All countries that belong to the European family must abide by EU policy, says Dimitris Avramopolous. Hungary should be more cooperative in registering refugees. EURACTIV’s partner Tagesspiegel reports.
Dimitris Avramopolous is the EU Commissioner for Migration and Home Affairs.
He was interviewed by Der Tagesspiegel’s Albrecht Meier.
The European Commission is aiming to relocate 160,000 refugees from Hungary, Greece and Italy. Will the member states engage with this plan?
Under the present circumstances the EU states have to agree to this. In May, the Commission proposed the distribution of 40,000 refugees. Now we are awaiting 120,000 more. This plan is ambitious. When we first proposed the plan back in May, certain member states had their reservations about it. That is no longer the case. I believe that they all came to realise that we have to respond to this humanitarian crisis together. It’s a sort of crash test for Europe.
There are 54,000 refugees in Hungary, a figure which would be decreased by the proposed quotas, yet the country does not seem keen on them.
In the short term, we aim to reduce the pressure on the countries most affected by the increasing number of refugees, Hungary, Greece and Italy in particular. Clearly, the new system would not just be for the benefit of the rest of the Union, it is of particular interest to Hungary. Hungary should seize this opportunity by the scruff of the neck.
The Commission has offered to assist Hungary in setting up a reception centre for refugees. Is Hungary cooperating with this initiative?
I have spoken to the Hungarian interior minister about this issue. Next week I’ll be in Hungary and hopefully Budapest will accept the proposal that we have made. So far, there has been no request on their part. But we are ready to support Hungary in this challenge, and to adhere to the wishes of the Hungarian authorities.

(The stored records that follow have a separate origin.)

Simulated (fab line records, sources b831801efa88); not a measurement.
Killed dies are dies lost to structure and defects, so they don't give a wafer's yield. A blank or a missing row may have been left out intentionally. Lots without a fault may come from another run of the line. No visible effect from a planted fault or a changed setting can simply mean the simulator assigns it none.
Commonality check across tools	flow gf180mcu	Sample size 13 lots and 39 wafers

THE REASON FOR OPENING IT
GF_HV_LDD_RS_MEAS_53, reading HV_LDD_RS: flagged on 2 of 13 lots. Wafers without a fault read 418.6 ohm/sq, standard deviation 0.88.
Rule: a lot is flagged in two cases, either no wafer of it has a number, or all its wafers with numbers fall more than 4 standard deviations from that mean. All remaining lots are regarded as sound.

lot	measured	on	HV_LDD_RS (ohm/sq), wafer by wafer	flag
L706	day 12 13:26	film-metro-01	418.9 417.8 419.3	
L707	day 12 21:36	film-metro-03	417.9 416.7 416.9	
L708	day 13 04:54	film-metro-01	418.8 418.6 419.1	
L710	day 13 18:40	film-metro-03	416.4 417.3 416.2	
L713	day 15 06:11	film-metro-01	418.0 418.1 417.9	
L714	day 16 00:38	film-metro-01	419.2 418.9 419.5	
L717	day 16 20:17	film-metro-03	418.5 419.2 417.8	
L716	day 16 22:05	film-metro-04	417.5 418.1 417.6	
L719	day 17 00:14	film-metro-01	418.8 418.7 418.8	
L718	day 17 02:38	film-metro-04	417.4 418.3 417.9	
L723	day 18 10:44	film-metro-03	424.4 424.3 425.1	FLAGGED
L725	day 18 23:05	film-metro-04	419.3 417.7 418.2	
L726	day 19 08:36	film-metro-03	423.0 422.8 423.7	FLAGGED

But refugees must still be registered in Hungary? There’s talk that registration could be carried out in a transit zone on the Serbia-Hungarian border instead.
Registration must take place in Hungary, within the borders of the Union. So that includes the registration, fingerprinting and individual evaluation. It all has to be done in an EU member state. Serbia is not a member state. However, the Commission is already working together with Belgrade to improve the local asylum system, as well as their efforts against people smugglers and traffickers.
In Eastern Europe and the Baltic countries, there are fundamental objections to the proposed quotas. In these countries, binding quotas might be seen as the European Union interfering.
All countries that belong to the European family must abide with EU policy. Obviously, we cannot force anybody to accept major revisions. But on the flip side, all member states must surely accept that this crisis cannot be tackled individually and is beyond the capacity of individual countries. But, unfortunately, this wave of populism sweeping the EU means there is a lot of finger pointing, rather than showing solidarity.
Werner Faymann (the Austrian chancellor) has demanded that member states not participating in the quotas have their funding cut. What do you think of this?
Personally, I prefer the carrot, rather than the stick. In other words, there is no valid reason to cut aid. We want to help the member states, not punish them. By maintaining a dialogue of trust with the member states, we hope that they will be convinced and we will find a solution to this crisis. On Monday (14 September), a special meeting of the EU interior ministers will be held on the subject. This will be of great importance.
What do you expect from this meeting? Will there be a majority decision where certain member states decide not to accept the quotas?
We have to wait and see. I’ll meet with everyone on Monday, the sceptics included, and set out the arguments for this plan. The proposal, on the one hand, is ambitious, but it is entirely realistic. I have heard significant calls from all the authorities of the EU states for a pan-European solution to this crisis. Now’s the acid test. It is now up to the member states to act in a determined manner, and not to cave in to their fears.
Regarding the list of safe countries that the Commission is working on, it doesn’t just include the Western Balkans. Turkey is also there. Critics would argue that Turkey should not be included, as it might not be considered safe, due to the threat of civil war hanging over the country.
Turkey is legally considered to be a safe country currently. It was awarded EU candidate status based on this, due to its fulfilment of the Copenhagen criteria, including, a functioning democracy, due process of law and protection of minorities. From a legal standpoint, countries with EU candidate status are considered to be safe. However, the process of compiling the list of safe countries does include the proviso that states can be removed from it if they do not comply with certain conditions. Finally, the EU accession progress of candidate countries is evaluated every year by the Commission. To put it clearly, just because a country is considered to be ‘safe’, does not mean its citizens are precluded from applying for asylum. The new regulation is just intended to speed up the process.
How long will the refugee crisis last?
So long as our neighbourhood is on fire, it will continue. As the situation in Libya and Syria is likely to deteriorate, we should expect these high number of refugees to be the norm for both the short and medium term.
Refugees are being welcomed by Germans at their train stations, bus stations and football stadiums. Has this changed Germany’s image back in Greece?
As a Greek citizen, I can tell you that Germany’s decision to welcome the politically persecuted is a powerful move of solidarity. I have nothing but good things to say about their actions. Germany is showing the other countries the way. At the same time, they have confirmed their membership of the European family. It was a decision made purely in the European spirit.